It divides the data set into k groups (folds) of approximately equal size, just like LOOCV, each fold (group) will be treated as a validation (test) set, and the model gets fit on the remaining k-1 folds (groups). LOOCV and K-Fold Cross Validation result in the same if k = n (number of observations), however we usually use k=5 or k=10.
Advantages: The validation set approach is a very simple and easy to implement approach, since our model gets only to be fitted once.
Disadvantages: However, since only one portion of the data set is used for validation and the other for training, the test error rate (MSE) can be highly variable, since it depends on which observations are used for training and which ones for validation. Following the same line, the validation MSE might even tend to overestimate the test error rate for the model fit on the entire data set.

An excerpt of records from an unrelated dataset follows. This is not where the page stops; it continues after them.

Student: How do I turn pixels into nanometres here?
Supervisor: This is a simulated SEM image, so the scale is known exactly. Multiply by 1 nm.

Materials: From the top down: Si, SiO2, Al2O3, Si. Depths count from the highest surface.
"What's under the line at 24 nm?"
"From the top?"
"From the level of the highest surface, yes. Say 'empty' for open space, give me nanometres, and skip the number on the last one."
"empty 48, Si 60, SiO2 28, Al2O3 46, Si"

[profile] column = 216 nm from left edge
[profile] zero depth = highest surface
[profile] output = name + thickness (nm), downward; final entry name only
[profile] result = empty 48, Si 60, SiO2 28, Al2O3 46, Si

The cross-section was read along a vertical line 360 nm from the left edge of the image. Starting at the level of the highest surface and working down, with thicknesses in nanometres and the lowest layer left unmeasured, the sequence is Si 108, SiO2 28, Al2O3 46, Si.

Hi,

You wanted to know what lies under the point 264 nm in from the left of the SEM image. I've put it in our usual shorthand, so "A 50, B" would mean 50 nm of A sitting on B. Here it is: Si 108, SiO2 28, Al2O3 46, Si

Advantages: The first and most known advantage of k-fold CV over LOOCV is that this last one way more computationally intense, since we have to fit each model, and with big data sets that could almost be impossible. When it comes to bias reduction, LOOCV is preferred over k-fold CV, LOOCV will give approximately unbiased estimates of the test error, since each training set contains n − 1 observations, which is almost as many as the number of observations in the full data set. And performing k-fold CV for, k = 5 or k = 10 will lead to an intermediate level of bias, since each training set contains (k − 1)n/k observations—fewer than in the LOOCV approach, but substantially more than in the validation set approach.
Disadvantages: On the other hand, when it comes to variance, LOOCV has higher variance than K-fold CV when k>n, this is because by averaging the outputs of n fitted models, those will be highly correlated with each other. In result the test error estimate resulting from LOOCV tends to have higher variance than does the test error estimate resulting from k-fold CV.
library(ISLR)
## Warning: package 'ISLR' was built under R version 4.1.2
library(MASS)
library(caTools)
## Warning: package 'caTools' was built under R version 4.1.2
library(boot)
attach(Default)
summary(Default)
## default student balance income
## No :9667 No :7056 Min. : 0.0 Min. : 772
## Yes: 333 Yes:2944 1st Qu.: 481.7 1st Qu.:21340
## Median : 823.6 Median :34553
## Mean : 835.4 Mean :33517
## 3rd Qu.:1166.3 3rd Qu.:43808
## Max. :2654.3 Max. :73554
set.seed(1)
glm.fit = glm(default~income+balance, family="binomial", data=Default)
summary(glm.fit)
##
## Call:
## glm(formula = default ~ income + balance, family = "binomial",
## data = Default)
##
## Deviance Residuals:
## Min 1Q Median 3Q Max
## -2.4725 -0.1444 -0.0574 -0.0211 3.7245
##
## Coefficients:
## Estimate Std. Error z value Pr(>|z|)
## (Intercept) -1.154e+01 4.348e-01 -26.545 < 2e-16 ***
## income 2.081e-05 4.985e-06 4.174 2.99e-05 ***
## balance 5.647e-03 2.274e-04 24.836 < 2e-16 ***
## ---
## Signif. codes: 0 '***' 0.001 '**' 0.01 '*' 0.05 '.' 0.1 ' ' 1
##
## (Dispersion parameter for binomial family taken to be 1)
##
## Null deviance: 2920.6 on 9999 degrees of freedom
## Residual deviance: 1579.0 on 9997 degrees of freedom
## AIC: 1585
##
## Number of Fisher Scoring iterations: 8
sample_data = sample.split(Default, SplitRatio = 0.50)
training.set = subset(Default, sample_data==TRUE)
test.set=subset(Default,sample_data==FALSE)
test.default = test.set$default
glm.train = glm(default~income+balance, data=training.set, family = binomial)
summary(glm.train)
##
## Call:
## glm(formula = default ~ income + balance, family = binomial,
## data = training.set)
##
## Deviance Residuals:
## Min 1Q Median 3Q Max
## -2.5287 -0.1436 -0.0570 -0.0204 3.3287
##
## Coefficients:
## Estimate Std. Error z value Pr(>|z|)
## (Intercept) -1.162e+01 6.066e-01 -19.164 < 2e-16 ***
## income 1.944e-05 6.931e-06 2.805 0.00504 **
## balance 5.772e-03 3.178e-04 18.161 < 2e-16 ***
## ---
## Signif. codes: 0 '***' 0.001 '**' 0.01 '*' 0.05 '.' 0.1 ' ' 1
##
## (Dispersion parameter for binomial family taken to be 1)
##
## Null deviance: 1569.84 on 4999 degrees of freedom
## Residual deviance: 821.43 on 4997 degrees of freedom
## AIC: 827.43
##
## Number of Fisher Scoring iterations: 8
glm.probs = predict(glm.train, test.set, type = "response")
glm.preds = rep("No",length(test.set$default))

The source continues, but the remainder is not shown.